Around two or three times per month, KVC Health Systems, a midsize nonprofit agency for child welfare based in Kansas City, receives phishing emails from criminals with the goal of rerouting an employee's paycheck by direct deposit.
The emails look legitimate at first, as though they come from the CEO, CFO or payroll director.
The scammer is trying to convince human resources personnel to change the bank account and routing information the employee uses to have paychecks direct-deposited. Once routed to the criminal's account, the company is on the hook for replacing the stolen funds and the employee faces the inconvenience of a late paycheck.
It's a new version of wire fraud scams that have devastated businesses in recent years, and a more focused version of a series of payroll fraud crimes that the IRS warned late last year were on the rise. The fraud is growing, experts said, because it easily bypasses many existing technical controls, and the small sums stolen are inoffensive enough that they can be folded into the cost of doing business.
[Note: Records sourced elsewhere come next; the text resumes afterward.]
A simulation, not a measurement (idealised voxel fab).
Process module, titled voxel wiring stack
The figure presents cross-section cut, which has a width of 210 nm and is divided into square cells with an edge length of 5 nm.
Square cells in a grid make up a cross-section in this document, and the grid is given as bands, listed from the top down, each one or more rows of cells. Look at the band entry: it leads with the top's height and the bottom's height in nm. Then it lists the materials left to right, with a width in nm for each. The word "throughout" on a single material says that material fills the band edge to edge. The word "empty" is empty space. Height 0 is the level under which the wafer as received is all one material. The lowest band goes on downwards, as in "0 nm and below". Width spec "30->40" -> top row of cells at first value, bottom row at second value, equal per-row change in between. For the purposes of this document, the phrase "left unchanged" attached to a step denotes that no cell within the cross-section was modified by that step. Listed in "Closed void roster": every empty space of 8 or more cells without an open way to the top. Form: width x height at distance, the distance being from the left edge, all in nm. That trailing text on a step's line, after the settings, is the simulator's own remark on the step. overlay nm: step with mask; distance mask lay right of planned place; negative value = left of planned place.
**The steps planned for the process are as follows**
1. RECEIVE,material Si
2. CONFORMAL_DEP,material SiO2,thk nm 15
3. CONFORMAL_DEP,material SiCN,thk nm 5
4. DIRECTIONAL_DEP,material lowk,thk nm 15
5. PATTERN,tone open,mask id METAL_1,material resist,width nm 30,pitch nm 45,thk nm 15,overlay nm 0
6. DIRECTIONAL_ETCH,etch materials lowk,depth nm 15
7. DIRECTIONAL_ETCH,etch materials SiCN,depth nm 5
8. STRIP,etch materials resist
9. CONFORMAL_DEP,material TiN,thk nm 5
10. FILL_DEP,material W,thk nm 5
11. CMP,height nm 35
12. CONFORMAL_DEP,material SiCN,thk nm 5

The fake emails defy many existing controls for malicious communications, said Erik Nyberg, director of information technology at KVC. They are usually well written, cordial and lack the misspellings, grammar mistakes and exclamation points that would trigger many popular email filters that search for spam or phishing attempts.
"They might just say, 'I need to update my direct deposit information," said Nyberg. "Or they start with, 'Hey, do you have a second?' and if that target person responds, then they go from there." KVC has had a few near misses, Nyberg said, but has not transferred any paychecks to scammers.